Talk to financial planners and advisers these days and you’re almost certain to hear about their experiences with parents who want to help their adult children buy a home. The parents worry that, without this assistance, rising prices will keep their kids from ever owning, and so they’re getting expert help to see how affordable it would be to carve off a slice of their savings to help out.

It’s every bit as important to see if the kids receiving the gift can afford home ownership. According to the people at Bridgeport Asset Management, they may not be able to. Recently, this firm catering to high-net-worth individuals, published an article with the headline: “House Rich, Cash Poor: Beware of Strangling Your Kids with Debt.”

Bridgeport manages investments for its clients and provides financial plans. They know family finances, and their view is that parents should cool it with the cash gifts for home buying in some cases. The risk for young adults extends beyond short-term cash-flow struggles all the way to retirement.

“Except for the 1 per cent who are very successful in their careers, there could potentially be a bit of a lost generation on the investment-savings front, where net worth for some people is all house,” said John Fisher, president and chief investment officer at Bridgeport. “They’ve stretched to buy the house and they’re managing to make those mortgage payments, but there’s not a lot left.”

In cities such as Toronto and Vancouver, house price appreciation in the past decade is so dazzling that it seems to offer all the financial success anyone needs in life. But home equity can be a strikingly useless asset on its own. You can’t crack it open without borrowing through a home-equity line of credit or reverse mortgage, or selling and moving to a smaller, cheaper home.

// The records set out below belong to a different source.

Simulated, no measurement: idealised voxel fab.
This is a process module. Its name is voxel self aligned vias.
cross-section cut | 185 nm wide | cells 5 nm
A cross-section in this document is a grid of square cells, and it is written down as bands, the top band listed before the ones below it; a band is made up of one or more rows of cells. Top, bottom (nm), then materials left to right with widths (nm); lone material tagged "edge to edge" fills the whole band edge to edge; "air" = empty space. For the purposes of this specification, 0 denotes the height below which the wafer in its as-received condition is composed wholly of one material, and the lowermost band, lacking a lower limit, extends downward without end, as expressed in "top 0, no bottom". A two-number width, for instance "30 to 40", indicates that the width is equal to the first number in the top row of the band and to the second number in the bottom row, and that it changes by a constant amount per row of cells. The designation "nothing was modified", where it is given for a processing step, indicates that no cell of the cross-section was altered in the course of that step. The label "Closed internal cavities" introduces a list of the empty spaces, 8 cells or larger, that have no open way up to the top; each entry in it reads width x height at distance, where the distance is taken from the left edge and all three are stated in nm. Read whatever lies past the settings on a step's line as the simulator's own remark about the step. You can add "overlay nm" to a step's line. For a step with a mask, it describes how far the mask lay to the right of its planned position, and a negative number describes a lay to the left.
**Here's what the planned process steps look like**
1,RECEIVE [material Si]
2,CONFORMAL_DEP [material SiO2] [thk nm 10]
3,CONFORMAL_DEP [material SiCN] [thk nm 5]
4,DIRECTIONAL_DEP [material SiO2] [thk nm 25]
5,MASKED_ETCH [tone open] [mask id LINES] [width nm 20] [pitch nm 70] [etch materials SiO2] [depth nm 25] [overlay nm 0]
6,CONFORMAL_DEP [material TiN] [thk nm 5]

Housing wealth should be complemented with liquid investments, such as stocks, bonds and funds held in registered retirement savings plans or tax-free savings accounts. Those investments will be especially important to today’s young adults in retirement because of how frequently they work in contract jobs with no pension.

The risk of a correction in house prices also must be considered by parents who believe houses to be a surefire investment. After peaking in 1989, Toronto prices fell so violently that it took until 2002 to reach a new high. Toronto prices are nearly double their 2009 level, but they have recently started to decline as a result of new federal mortgage lending rules and rising mortgage rates. Cities around Toronto are suffering as well right now, although the situation across the country varies a lot.

“I think there’s a view among a lot of people who come in here that real estate can only go up, up, up,” Mr. Fisher said. “A lot of people have forgotten the early 1990s.”

Another question for parents is how they would feel if a market decline eats their financial gift toward a home down payment. Mr. Fisher’s sense is that parents who had to dig deep into their own financial resources would find a correction to be very disturbing.

The biggest risk to adult children getting parental help is that buying a house could, in Bridgeport’s words, “shackle them to years of suffocating payments.” Mortgage payments on a $1-million home bought with a gifted $200,000 down payment means monthly payments of close to $4,000, the firm’s article says. Add property taxes, insurance and utilities and you have another $1,000 a month.

The load could get heavier if interest rates keep rising, Bridgeport warns. Five-year fixed-rate mortgages are going for 3.2 to 3.5 per cent right now, compared with as low as 2.24 per cent a year ago. More rate increases are certainly possible.

While renting is expensive in some places, it’s still a more affordable option than owning. That’s why Bridgeport says renting may be the better option. “The reality is it can make more sense for younger people to continue to rent and use their long investment horizon to accumulate savings until they are on more solid financial footing.”